In 1586 Spenser received some fifteen hundred acres of land from the crown, and on them stood this ancient stronghold of the Desmonds, which he made his home for years. Those were troublous times and he saw much of their misery, and their sadness tinges his great poem.
He received but small acknowledgment for his work from Elizabeth, and even that was objected to by Burleigh,—"What—so much for a song!"
This castle was sacked whilst he occupied it and he fled to London, where he died in poverty.
The ruins rise from the midst of a green meadow some seven miles from Buttevant, and consist of a lonely tower, to the top of which we mounted by its ancient staircase within the walls. The tower chamber still has its roof intact, but at its best the castle must have formed a poor abiding-place even three centuries ago.

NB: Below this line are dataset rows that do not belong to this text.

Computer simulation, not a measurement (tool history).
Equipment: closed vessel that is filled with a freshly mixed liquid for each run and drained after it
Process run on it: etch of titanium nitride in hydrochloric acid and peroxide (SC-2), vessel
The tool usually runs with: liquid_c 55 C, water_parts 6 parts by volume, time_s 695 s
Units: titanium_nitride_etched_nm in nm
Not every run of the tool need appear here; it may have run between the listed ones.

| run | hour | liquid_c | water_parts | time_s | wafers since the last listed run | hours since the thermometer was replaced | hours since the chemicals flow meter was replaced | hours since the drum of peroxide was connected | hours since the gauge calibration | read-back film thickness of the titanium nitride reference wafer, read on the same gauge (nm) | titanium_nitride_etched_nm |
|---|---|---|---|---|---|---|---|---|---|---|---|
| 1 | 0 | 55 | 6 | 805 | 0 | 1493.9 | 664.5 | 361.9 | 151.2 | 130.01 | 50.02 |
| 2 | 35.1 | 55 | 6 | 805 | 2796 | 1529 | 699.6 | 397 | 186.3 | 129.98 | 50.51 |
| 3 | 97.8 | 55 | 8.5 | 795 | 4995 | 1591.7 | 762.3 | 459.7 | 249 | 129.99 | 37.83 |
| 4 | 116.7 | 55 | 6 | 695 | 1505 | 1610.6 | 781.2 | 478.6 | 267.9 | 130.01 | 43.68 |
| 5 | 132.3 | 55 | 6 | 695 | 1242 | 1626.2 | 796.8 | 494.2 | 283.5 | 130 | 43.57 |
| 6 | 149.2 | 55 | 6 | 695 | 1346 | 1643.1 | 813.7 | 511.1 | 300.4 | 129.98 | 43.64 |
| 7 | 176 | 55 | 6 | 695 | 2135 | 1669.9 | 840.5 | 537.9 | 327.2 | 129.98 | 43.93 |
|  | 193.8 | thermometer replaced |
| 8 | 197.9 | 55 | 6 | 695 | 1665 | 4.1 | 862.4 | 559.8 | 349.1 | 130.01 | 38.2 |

The prospect from the top is rather dreary, and we leave the spot without regret.
Doneraile Court, in whose vast park were laid the scenes of the Faerie Queene, is very different. It is now the property of Lord Castletown.
One more fully appreciates the comfort of a motor-car when forced suddenly as we were last night to take a jaunting-car for a ride of nine miles to Doneraile. That distance would be nothing at all in the former vehicle, but is every inch of nine miles in the latter. It's no easy matter to hold one's seat in these cars. If you happen to have a trotting horse it's not so difficult, but if the beast is inclined to canter, as ours was, the wheels of the car will almost leave the ground with every canter, and chances are that you will desert the car altogether. I came near doing so several times last night, and reached the court in a breathless state, which the horse, with a wicked leer in his eye, seemed to enjoy to the full. Tom, the driver, secure on his perch in front, rode most of the way with his back to the horse, which appeared to know whither we were bound, Tom the while discoursing to me upon the charms of hunting in Ireland and showing me several of the favourite jumping places. I did not enthuse; though I have ridden all my life and hunted some, still a jump composed of a stone wall, a hedge, and a deep drop on the far side did not commend itself to me, especially as a man had "broken his neck there but lately." One can scarcely understand such clumsiness on his part as the drop was quite sufficient for horse and rider to turn a complete summersault, and still come out right side up. However, I shall not try the trick, but that I would hesitate for an instant, for such a reason, to join in the national sport stamps me as unsportsmanlike—as one who will not buy a horse, and that settles my position, in Ireland.
We approached Doneraile Court through the village of that name, which clusters close under its park walls. Doneraile is quite the place in this section, and we find it a stately mansion presiding over one of the most beautifully wooded parks in Great Britain.
These houses in Ireland, mostly all dating from the Restoration, are commodious and ofttimes stately structures, and have a beauty all their own and very different from anything in England, hence one cannot compare them. This estate somewhat antedates that period as it was purchased from Spenser's son by William St. Ledger, President of Munster in Charles I.'s reign, and the town gives the title to the family.
Doneraile presents a lofty and attractive front to the park and the attraction abides as one enters the spacious halls filled with the trophies of the chase and with quaint arms gathered from all over the world. In the distance a stately staircase mounts to the upper floors and on the left is a suite of handsome withdrawing-rooms and a library, while the dining-room holds on its walls many interesting family portraits, one of which quite diverts my attention from the conversation during dinner. It is that of Mrs. Aldworth, and shows a very strong, determined countenance. The finger on that book indicates that you will believe what she tells you or she will know the reason.